Top researchers and companies in artificial intelligence, including Fei-Fei Li’s World Labs, Meta’s Yann LeCun, and Google DeepMind, are all promoting technology they call a “world model”. However, the term is being used to describe three fundamentally different approaches to building AI that can understand and interact with the world. An analysis by Entropy Town points out that this has led to growing confusion about what a world model actually is.
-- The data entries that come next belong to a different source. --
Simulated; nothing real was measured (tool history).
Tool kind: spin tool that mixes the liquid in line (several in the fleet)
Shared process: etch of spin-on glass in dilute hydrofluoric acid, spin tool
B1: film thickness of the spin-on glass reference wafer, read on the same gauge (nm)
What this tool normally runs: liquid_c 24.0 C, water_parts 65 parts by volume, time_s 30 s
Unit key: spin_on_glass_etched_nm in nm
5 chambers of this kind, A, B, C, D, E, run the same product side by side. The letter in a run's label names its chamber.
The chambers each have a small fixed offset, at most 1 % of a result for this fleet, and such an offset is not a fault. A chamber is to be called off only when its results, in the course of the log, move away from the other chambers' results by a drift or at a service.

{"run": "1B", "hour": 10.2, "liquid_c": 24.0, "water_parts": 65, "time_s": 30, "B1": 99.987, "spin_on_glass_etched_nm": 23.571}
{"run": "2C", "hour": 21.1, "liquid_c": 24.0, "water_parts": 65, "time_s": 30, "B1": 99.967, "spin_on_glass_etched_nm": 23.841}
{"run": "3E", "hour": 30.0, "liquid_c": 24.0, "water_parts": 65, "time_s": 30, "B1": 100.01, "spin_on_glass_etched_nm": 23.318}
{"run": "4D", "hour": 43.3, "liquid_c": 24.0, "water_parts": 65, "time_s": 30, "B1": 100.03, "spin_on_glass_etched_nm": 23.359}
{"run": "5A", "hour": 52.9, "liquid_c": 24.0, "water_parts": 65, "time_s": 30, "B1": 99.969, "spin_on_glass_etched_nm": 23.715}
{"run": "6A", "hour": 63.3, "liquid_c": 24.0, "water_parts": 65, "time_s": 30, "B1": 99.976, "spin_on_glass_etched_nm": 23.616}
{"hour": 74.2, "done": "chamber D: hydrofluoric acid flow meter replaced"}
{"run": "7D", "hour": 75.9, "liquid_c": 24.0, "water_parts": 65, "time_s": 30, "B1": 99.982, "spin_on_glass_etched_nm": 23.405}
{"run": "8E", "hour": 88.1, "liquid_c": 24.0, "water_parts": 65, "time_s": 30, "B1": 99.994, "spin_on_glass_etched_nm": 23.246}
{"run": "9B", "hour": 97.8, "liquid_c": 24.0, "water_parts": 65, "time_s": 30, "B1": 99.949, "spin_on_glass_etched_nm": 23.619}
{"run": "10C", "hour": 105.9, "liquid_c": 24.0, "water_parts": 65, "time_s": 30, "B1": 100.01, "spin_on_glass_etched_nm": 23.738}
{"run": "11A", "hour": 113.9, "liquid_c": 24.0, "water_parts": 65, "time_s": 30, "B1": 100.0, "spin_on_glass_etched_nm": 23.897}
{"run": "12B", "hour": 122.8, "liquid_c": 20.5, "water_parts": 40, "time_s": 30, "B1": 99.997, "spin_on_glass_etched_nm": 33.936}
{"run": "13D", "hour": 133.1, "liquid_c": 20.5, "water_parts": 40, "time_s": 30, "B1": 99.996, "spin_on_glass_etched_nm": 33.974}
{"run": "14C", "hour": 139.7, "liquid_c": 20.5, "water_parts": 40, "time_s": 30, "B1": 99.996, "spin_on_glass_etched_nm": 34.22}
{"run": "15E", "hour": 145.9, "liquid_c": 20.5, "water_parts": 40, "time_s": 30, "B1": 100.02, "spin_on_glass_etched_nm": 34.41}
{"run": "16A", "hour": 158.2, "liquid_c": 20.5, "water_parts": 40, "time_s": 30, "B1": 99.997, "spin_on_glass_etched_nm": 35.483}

The term originally comes from cognitive science, describing the brain’s ability to build an internal simulation of reality to predict events and plan actions. In AI, the meaning has become ambiguous.
World Labs
World Labs, a startup led by Stanford professor Fei-Fei Li, has released a product called Marble. According to the analysis, this represents a “world model as interface”. Marble uses a technique called Gaussian splatting to turn text prompts or images into static 3D environments that a person can explore. It is primarily a tool for creating 3D assets for games or virtual reality, not a system for an AI to reason with.
Meta
In contrast, Yann LeCun, Meta’s chief AI scientist, uses the term to describe a “world model as cognition”. His approach focuses on building an internal, predictive brain for an AI agent. This model does not produce visuals for humans. Instead, it learns a compressed, internal understanding of the world to anticipate the consequences of actions and plan ahead. This concept is central to his research on Joint Embedding Predictive Architectures, or JEPA.
Google DeepMind
Google DeepMind occupies a middle ground with what Entropy Town calls a “world model as simulator”. Its Genie model can generate interactive, video-like worlds from a text prompt. In these simulated environments, an AI agent like DeepMind’s SIMA can train, learn about physics, and follow instructions. This turns the world model into a virtual training ground where an AI can learn skills before applying them in the real world.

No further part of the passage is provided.